I've become quite a baseball fan over the past couple of decades. I suppose you might expect as much from a guy who started his bachelor party at a Rockies-Giants tilt at the old Mile High Stadium, formerly Bears Stadium. I've got this odd, lifelong association with the Chicago Cubs. I run a fantasy baseball league. I sit on the couch on many summer evenings, watching the hometown A's compete with hopes of one more run at the World Series.
But it wasn't always that way. I grew up in a baseball vacuum. Colorado Rockies are a fairly recent invention. They weren't the team with which I grew up. I grew up listening to the Denver Bears on the AM radio that my parents kept as our TV-less link to the outside world at our mountain cabin. I would love to romanticize the music of the play-by-play, or the way that I tracked the team's progress and all its connections to the major league clubs that it kept fed over the years. As it stands, I have attended bushels of baseball games since I moved to California. When I lived in Colorado, that number would be aggressively smaller.

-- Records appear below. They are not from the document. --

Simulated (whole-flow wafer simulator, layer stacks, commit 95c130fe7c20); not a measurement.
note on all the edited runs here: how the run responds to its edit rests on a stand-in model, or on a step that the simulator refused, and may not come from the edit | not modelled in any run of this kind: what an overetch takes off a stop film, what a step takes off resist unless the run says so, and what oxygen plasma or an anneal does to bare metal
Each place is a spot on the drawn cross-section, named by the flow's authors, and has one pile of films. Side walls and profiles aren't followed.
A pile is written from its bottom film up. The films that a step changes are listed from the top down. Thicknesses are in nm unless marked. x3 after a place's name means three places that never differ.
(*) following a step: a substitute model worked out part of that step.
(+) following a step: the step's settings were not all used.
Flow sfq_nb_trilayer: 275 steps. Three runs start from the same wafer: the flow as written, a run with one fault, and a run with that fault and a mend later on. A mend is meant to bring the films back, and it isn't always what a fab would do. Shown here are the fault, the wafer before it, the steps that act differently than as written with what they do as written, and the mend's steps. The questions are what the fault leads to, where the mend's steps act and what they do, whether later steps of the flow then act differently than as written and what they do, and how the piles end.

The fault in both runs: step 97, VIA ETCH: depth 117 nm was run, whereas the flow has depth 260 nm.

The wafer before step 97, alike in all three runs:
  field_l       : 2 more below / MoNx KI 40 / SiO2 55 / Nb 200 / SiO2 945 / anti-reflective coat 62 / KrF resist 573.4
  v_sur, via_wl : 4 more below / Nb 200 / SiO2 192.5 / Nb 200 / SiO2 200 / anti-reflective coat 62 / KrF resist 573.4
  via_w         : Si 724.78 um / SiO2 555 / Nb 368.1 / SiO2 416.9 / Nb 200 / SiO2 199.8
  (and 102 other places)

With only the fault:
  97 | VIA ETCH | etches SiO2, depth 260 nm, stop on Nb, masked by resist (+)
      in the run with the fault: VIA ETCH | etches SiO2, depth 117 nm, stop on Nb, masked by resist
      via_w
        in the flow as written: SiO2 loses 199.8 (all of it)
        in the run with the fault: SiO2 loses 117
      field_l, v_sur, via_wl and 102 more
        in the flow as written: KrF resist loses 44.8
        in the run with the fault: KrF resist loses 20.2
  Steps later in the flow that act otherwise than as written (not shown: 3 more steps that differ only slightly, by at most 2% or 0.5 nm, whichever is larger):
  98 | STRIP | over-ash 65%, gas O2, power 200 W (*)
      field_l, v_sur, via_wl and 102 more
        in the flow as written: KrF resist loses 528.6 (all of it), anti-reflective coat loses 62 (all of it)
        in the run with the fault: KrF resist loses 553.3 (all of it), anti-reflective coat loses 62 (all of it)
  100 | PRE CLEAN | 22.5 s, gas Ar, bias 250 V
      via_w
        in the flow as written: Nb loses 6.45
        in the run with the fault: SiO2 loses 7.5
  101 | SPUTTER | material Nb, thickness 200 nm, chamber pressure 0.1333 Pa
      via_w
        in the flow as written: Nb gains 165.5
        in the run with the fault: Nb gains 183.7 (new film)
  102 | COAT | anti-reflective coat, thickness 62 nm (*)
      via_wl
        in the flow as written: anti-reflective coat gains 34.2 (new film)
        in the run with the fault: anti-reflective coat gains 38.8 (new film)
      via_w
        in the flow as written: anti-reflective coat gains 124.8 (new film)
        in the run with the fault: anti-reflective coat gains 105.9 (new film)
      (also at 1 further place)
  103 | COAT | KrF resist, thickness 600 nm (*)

But that doesn't mean I don't have memories. When the Bears became the Zephyrs, just before they moved away just ahead of the looming shadow of the oncoming Rockies (the team, not the mountain range), I went to see a game in July, just before I moved to Oakland. In the bottom of the ninth inning, a walk-off home run won the game for the Zephyrs. The lights went out, and the fireworks commenced, nominally choreographed to rock music including "Glory Days" by Bruce Springsteen. I felt my heart swell and I breathed the thin Mile High air. It was time for me to take my leave. It was a baseball moment.
When August rolls around, I'll be all about football training camp, and college football can't start soon enough, but for now I have this nice bridge between one school year and the next: baseball. I guess you have to grow into it.